There’s an ongoing shift in the automotive industry to identify and integrate different energy-storage technologies, driven by the electrification of mechanical subsystems. The ultracapacitor already has demonstrated its ability to give vehicles of different sizes a source of regenerative power in tandem with processes typically supported by batteries.

Ultracapacitors differ from batteries by storing energy in an electric field to allow for quick charge and discharge as needed, but they can work alongside batteries in addition to ultracapacitor-only solutions. Those capabilities make ultracapacitors an ideal aspect of automotive electrification moving forward. The conversation seemingly always begins with start/stop capability, but there are additional applications of electrification.

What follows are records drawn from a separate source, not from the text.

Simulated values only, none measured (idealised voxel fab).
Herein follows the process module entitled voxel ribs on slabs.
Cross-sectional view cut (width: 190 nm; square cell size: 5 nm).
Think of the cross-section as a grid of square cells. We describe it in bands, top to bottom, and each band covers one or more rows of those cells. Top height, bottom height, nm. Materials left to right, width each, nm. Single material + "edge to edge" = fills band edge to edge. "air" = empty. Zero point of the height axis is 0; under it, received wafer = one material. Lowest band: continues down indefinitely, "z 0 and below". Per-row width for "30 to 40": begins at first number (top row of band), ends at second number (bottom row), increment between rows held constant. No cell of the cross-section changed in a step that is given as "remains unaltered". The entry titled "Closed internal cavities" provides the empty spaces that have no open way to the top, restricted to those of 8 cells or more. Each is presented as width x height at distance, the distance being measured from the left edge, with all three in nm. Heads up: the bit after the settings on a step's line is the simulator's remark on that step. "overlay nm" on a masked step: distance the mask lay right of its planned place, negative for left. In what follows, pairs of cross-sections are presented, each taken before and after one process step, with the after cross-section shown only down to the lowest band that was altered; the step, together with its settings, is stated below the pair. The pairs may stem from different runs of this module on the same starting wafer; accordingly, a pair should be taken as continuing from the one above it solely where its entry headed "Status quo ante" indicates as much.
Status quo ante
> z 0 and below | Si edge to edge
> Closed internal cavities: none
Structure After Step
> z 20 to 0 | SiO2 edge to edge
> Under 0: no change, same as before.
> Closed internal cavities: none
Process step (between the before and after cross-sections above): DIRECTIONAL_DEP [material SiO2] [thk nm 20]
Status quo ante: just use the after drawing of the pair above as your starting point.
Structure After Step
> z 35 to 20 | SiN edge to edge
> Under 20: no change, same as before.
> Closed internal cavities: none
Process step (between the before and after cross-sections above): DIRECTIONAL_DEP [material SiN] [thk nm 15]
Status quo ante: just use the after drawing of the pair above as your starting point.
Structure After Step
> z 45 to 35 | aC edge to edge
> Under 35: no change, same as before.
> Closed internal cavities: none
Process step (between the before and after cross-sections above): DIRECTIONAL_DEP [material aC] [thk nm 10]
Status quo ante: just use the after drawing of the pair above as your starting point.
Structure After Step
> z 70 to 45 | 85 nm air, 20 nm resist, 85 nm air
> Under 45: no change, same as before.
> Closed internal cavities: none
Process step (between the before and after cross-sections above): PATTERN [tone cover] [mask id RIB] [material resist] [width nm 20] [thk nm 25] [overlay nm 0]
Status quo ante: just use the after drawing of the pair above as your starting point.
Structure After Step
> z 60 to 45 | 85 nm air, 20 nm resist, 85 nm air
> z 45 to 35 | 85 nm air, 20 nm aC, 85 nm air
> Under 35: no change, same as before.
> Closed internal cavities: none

For both OEMs and Tier 1s, one of the great concerns in seeking new uses of electrification, at least in the past, was sacrificing performance when making considerations for fuel economy. Just the same, leveraging developing technologies to improve certain aspects of an automobile remains a critical concern for manufacturers.

While many industry players are exploring the potential of lithium-ion batteries for vehicle electrification, the addition of ultracapacitors for hybrid-electric systems provides another layer of energy-storage advantages, and many manufacturers are looking at building in ultracapacitors up front for future model years. Where Li-ion batteries provide drivers with long-lasting energy and range, ultracapacitors assist with short bursts of high-power activity, such as engine restart after braking.

In late 2014, the U.S. Advanced Battery Consortium announced plans to develop a high-performance hybrid ultracapacitor/lithium-ion battery for stop/start idle elimination microhybrid vehicles with its selection of Maxwell Technologies for a 24-month development contract.

With more than 1 million cars on the road today that use ultracapacitors, such as the voltage-stabilization systems in PSA Peugeot Citroen’s C5 and C4 diesel models, the implementation of ultracapacitors presents new opportunities beyond stop/start down the road. Cars already are using electric turbochargers to perform better, while engineers have integrated active suspension systems. Both of these advancements are chances for ultracapacitors to improve on two features already offering benefits to drivers.